On or about September 25, 2006, the petitioner mentioned to Steven A. Swidler, one of his attorneys, that the appellant was once convicted of a felony. Swidler, realizing that under the circumstances, the appellant was legally disqualified from serving as a guardian for the property management of an incapacitated person (see 22 NYCRR 36.2 [c] [7]), pointed this out to the cross petitioners. The cross petitioners, who had been unaware of the impact of the appellant’s conviction upon the appellant’s ability to serve as a guardian for the property management of an incapacitated person, never disclosed the conviction to their attorney.

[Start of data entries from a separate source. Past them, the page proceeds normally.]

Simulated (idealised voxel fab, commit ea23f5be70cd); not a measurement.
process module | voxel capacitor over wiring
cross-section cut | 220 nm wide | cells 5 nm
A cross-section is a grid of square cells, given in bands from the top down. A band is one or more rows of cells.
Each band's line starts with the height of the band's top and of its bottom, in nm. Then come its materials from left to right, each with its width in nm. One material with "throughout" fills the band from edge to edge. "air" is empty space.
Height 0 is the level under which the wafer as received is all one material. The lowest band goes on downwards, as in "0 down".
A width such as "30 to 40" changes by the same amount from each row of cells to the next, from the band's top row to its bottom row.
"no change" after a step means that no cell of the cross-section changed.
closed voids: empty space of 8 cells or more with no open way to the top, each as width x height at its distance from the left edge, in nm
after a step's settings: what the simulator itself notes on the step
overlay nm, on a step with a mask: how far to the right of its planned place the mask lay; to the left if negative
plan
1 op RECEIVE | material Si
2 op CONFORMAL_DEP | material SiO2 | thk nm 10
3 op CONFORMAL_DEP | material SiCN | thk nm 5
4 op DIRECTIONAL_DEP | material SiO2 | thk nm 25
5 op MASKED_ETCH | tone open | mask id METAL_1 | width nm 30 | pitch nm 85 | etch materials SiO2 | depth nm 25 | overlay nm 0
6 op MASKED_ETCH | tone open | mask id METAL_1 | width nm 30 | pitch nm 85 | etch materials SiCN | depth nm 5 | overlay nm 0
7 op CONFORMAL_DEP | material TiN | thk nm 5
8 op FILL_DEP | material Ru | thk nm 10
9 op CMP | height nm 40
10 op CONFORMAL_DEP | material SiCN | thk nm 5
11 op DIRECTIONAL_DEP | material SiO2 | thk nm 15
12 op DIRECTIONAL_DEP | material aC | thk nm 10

Soon after being advised of the significance of the appellant’s conviction, the cross petitioners, on November 13, 2006, informed the court they were withdrawing the cross petition and consenting to the petitioner’s appointment as guardian. Thus, in a judgment entered January 11, 2007, the court, inter alia, “Ordered and adjudged . . . that the cross-petition” was “withdrawn,” declared the power of attorney inoperative, and appointed the petitioner guardian for the personal needs and property management of Ernestine R.

Approximately six months later, the petitioner, arguing that the filing of the cross petition was “frivolous,” moved, in effect, for an award of an attorney’s fee pursuant to 22 NYCRR 130-1.1 both for Swidler and his other attorney, Allison Guthrie Fischer. In the order appealed from, as amended, the court, finding, among other things, that the appellant’s “conduct . . . constituted frivolous conduct,” granted the motion to the extent of directing the appellant to pay the petitioner’s attorneys the *876total sum of $21,720. In addition, the court directed the appellant to pay the court-appointed court evaluator the sum of $4,162.50. We reverse.

Attorneys fees, incidents of litigation, cannot be awarded unless authorized by statute, court rule, or agreement between the parties (see Matter of Hayevsky, 302 AD2d 524, 525 [2003]). 22 NYCRR 130-1.1, a court rule intended to limit frivolous and harassing behavior (see Doe v Karpf, 58 AD3d 669 [2009]), authorizes a court, in its discretion, to award to any party or attorney in a civil action reasonable attorneys fees resulting from conduct found to be “frivolous.” Among the types of conduct that will be considered frivolous are those determined to be “completely without merit in law,” or “undertaken primarily to delay or prolong the resolution of the litigation, or to harass or maliciously injure another” (22 NYCRR 130-1.1 [c] [1], [2]; see Glenn v Annunziata, 53 AD3d 565, 566 [2008]). In making that determination, the court must consider “the circumstances under which the conduct took place,” and “whether or not the conduct was continued when its lack of legal or factual basis was apparent [or] should have been apparent” (22 NYCRR 130-1.1 [c]; see Glenn v Annunziata, 53 AD3d at 566).

Here, in light of, among other things, the appellant’s understandable objection to the petition based on the power of attorney, his lack of awareness of the impact of his conviction upon his ability to be appointed a guardian for the property management of an incapacitated person, and his prompt withdrawal of the cross petition upon being advised of that impact, we conclude that the appellant did not engage in any frivolous conduct. Accordingly, the Supreme Court improvidently exercised its discretion in directing him to pay the petitioner’s attorney’s fee and the court evaluator’s fee pursuant to 22 NYCRR 130-1.1 as a sanction for frivolous conduct. Furthermore, under the circumstances, the Supreme Court had no other basis for requiring the appellant to pay those fees (cf. Matter of Hayevsky, 302 AD2d at 525).

The appellant’s remaining contentions have been rendered academic in light of our determination. Mastro, J.P., Covello, Eng and Leventhal, JJ., concur.